Medieval objects feature this gesture commonly (more commonly than we’d imagined, in fact; but Damian uncovered a number of these images relatively quickly and with ease). In certain cases, as in the Taymouth Hours, the gesture is an explicit sign of sexual violence, condemned by the caption below.
British Library, Yates Thompson MS 13, fol. 177r
Victoria & Albert Museum, Museum Number 220-1867
British Library, Royal MS 16 G vi, fol 4v
Notice how in two of those images, the woman who are being groped and grabbed and seized make gestures of shock. With their hands up and, in one case, body turned away, they register the full horror of the assault.
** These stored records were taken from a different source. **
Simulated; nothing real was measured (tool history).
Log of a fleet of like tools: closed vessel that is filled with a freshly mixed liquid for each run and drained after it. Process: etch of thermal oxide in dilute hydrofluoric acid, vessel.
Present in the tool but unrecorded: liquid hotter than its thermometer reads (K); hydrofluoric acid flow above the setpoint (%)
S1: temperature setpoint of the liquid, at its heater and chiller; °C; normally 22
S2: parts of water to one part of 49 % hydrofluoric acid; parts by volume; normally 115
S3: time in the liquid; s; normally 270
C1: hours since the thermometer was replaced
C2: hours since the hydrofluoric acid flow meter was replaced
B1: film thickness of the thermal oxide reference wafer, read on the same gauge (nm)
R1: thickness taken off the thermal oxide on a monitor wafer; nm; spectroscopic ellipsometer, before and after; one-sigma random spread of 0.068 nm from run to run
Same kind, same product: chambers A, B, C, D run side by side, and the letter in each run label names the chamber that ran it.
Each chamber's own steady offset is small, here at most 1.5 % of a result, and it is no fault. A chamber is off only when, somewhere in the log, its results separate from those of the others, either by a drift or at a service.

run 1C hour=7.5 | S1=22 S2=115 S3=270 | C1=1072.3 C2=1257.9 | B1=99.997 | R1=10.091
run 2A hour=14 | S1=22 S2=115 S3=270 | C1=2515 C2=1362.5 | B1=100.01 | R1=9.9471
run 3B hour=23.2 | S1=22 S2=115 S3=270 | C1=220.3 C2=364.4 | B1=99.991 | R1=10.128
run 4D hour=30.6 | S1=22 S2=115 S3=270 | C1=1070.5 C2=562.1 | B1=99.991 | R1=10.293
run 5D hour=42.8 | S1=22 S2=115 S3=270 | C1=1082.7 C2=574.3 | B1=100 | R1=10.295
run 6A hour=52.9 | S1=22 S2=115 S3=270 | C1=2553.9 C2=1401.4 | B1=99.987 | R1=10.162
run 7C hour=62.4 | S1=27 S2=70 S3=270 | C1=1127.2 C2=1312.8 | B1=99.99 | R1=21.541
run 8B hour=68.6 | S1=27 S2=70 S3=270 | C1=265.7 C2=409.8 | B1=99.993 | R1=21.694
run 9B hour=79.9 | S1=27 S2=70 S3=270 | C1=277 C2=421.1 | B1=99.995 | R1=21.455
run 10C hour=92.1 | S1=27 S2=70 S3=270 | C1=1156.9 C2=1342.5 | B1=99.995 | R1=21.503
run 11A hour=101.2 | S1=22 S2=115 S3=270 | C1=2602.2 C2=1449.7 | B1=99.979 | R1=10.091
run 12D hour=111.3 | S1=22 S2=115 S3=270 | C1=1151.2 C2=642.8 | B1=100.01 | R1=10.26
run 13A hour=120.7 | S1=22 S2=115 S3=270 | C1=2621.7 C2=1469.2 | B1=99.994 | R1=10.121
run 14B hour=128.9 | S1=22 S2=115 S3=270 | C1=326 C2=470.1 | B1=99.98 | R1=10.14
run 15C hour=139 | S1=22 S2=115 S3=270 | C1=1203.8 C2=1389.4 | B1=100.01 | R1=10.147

One of the most significant contributions of this blog has been to show us how much we live with the Middle Ages today, how much we speak with phrases uttered hundreds of years ago, how much we see with eyes primed by visual traditions of the medieval past. And one of the consequences of this knowledge is that we can no longer dismiss as anomalous behaviors that are objectionable and damaging. Nor can we condemn as anachronistic or opportunistic scholars who would see in medieval art and literature deep resonance with our culture today. The words spoken by the Republican nominee for president emerge from our cultural legacy. It is up to us to engage with that legacy until the day that is so truly beyond the pale of understanding, so alien, that it becomes impossible to act and illegible to read.